This is not a new trend, from Tad DeHaven of Cato:

201001_blog_dehaven_tot

According to the Goldwater Institute, over a third of the AZ state budget is federal money.

Where-the-Budget-Comes-From

How can there possibly be any accountability for how this is spent, though it actually is larger than the amount raised by state taxes?  If we want the government to buy us goodies in this state, we should at least pay for them ourselves and not take money from others.  By the way, every time I raise this argument, someone says "well our state pays more federal taxes than it gets back."  First, every state says this so it can't possibly be true in every case.  Second, it's a terrible practice from the standpoint of accountability.

Related, via Matt Welch:

The biggest single national political donor in the country during the 2007-08 election cycle, according to OpenSecrets.org, was the overwhelmingly Democrat-supporting teachers union the National Education Association. What category of worker was the biggest single beneficiary of stimulus spending? Public school teachers. Who, according to Vice President Joe Biden, accounted for 325,000 of the first 640,000 jobs "created or saved." While it's true that teachers are Americans (even my brother), in the vast majority of these cases, the jobs in question weren't "created," just maintained, since it is nearly impossible to fire public school teachers.

7 Comments

  1. morganovich:

    while i doubt it is true in every case, it is certainly possible for every the citizens of every state to pay more federal tax than the state gets back. imagine each state pays $2 in taxes, sending a total of $100 to the feds. the feds then spend $50 on non state activity, be it military, foreign aid, debt service, whatever. each state gets back $1.

    the biggest issue here is that the feds pass unfunded mandates to the states, then they send money to pay for it, and over time, they take over the states. a federalist system dissolves as states become utterly beholden to DC and they lose more and more leverage. suddenly, we have federal educations standards, mileage standards, speed limits, drinking ages, etc and the states can no longer resist.

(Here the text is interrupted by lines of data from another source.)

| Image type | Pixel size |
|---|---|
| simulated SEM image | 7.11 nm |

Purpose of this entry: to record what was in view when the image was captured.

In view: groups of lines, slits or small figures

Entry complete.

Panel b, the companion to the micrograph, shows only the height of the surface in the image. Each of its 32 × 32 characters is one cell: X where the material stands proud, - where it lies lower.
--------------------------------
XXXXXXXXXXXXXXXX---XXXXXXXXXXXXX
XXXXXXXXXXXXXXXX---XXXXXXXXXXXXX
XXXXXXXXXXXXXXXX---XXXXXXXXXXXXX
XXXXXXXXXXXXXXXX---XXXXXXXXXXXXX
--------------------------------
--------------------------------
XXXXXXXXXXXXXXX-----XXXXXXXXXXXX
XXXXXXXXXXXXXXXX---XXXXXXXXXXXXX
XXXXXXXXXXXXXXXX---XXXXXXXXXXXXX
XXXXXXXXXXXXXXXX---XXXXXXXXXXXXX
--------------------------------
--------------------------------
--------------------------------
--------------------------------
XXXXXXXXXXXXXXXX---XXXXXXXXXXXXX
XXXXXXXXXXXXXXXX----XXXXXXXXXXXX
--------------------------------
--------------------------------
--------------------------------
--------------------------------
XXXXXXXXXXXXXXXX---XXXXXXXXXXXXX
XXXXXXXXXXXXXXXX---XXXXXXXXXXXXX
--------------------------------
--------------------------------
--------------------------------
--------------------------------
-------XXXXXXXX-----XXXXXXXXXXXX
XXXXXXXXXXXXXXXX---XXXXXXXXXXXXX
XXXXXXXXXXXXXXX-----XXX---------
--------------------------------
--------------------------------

    this has the chilling effect of limiting the experimentation which is needed for best practices to emerge.

  2. DrTorch:

    100% spot on, morganovich.

  3. Matt:

    Another response to "we send more money than we get back" is to tell them to start electing Senators and Representatives that will shrink the federal government instead of grow it.

  4. Rob:

    Liberal spin: Libertarian Admit Federal Government Is Working Hard

  5. Ron H.:

    Yikes! That first figure sure looks familiar. Is there any set of data that WONT produce that shape?

  6. T M Colon:

    Considering how much of the federal budget is borrowed money, it's entirely possible that each and every every state in the union could get more "back" than it pays in taxes.

  7. markm:

    It's not at all difficult for the government to manage things so that no one gets back as much value as they pay in.